Lloyd Evans Lloyd Evans

In a seven-way debate, the truth-evaders can wriggle free

They won’t do that again. Seven leaders lined up like skittles all nervously fingering their plastic lecterns. In charge was Julie Etchingham who’d spent many hours in wardrobe creating a fetishistic look. Severe blonde hair. A spotless high-necked tunic as white as sharks fangs. Heavy black-rimmed specs. She looked like the gorgeous physics genius who works for James Bond’s arch-enemy. During the debate she lacked authority. When candidates shouted at each other she joined in and tried to harry them or close them down. More coolness needed. And she was glued to a lectern like the speakers. Roaming among them with a single portable microphone, she might have umpired more effectively.

Leanne Wood of Plaid Cymru almost wept during her overture. ‘I’m from the Rhondda,’ she said in lilting tones. ‘And I’m speaking to everyone back home in Wales tonight.’ She sounded homesick. Perhaps she should have been allowed to go back on the bus with tea and a bun.

Aussie deportee Natalie Bennett defied expectations by bringing her brain to the studio. She promised to cancel student debt, hike the minimum wage and increase foreign aid to one per cent of GDP. Someone should tell her lunatics can’t vote.

The format was too cramped and disjointed to create a winner. Miliband didn’t score. Not even in his own net. Nor did Cameron who was smack next to Nicola Sturgeon. The brainy little elf was clearly hoping that her red-pink dress, and matching views, would provoke Flashman to swing a punch. She lost no time accusing him of ‘pushing children into poverty’. And she vowed to invest in the future of kids not nukes. Cameron simply blanked her. SNP game-plan neatly foiled.

Clegg was the surprise of the night. He pulled off a coup by ambushing Cameron and accusing him of trying to cut the education budget during the coalition’s salad days. Cameron looked miffed at this act of mutiny. But not that miffed. The back-stab may have been agreed in advance to rescue the LibDems from oblivion and stuff Labour.

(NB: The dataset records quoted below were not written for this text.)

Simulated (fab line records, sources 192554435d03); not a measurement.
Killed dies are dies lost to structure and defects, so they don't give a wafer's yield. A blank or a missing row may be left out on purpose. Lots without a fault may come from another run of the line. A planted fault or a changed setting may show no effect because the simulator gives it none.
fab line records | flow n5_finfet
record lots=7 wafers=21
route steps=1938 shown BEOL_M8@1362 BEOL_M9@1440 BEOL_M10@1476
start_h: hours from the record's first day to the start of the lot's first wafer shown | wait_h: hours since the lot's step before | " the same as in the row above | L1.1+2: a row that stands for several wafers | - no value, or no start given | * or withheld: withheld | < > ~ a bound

Miliband had two sticky moments. He was caught off guard by Clegg who proudly trundled out his famous apology for breaking the tuition fee promise. (He’s become addicted to this confession.) Clegg then invited the Labour leader to purge his own conscience and say sorry for knackering the economy. Miliband, on the spot, swivelled away from Clegg and began lambasting Cameron instead. He wasn’t pursued. On the NHS Miliband was interrupted by a straight question. ‘What about mid-Staffs?’ His response was to offload a heap of numerical flannel about reducing waiting times from 18 months to 18 weeks. Or was it 18 days to 18 seconds? Again, there was no follow-up. The format was the problem. Truth-evaders were allowed to wriggle free.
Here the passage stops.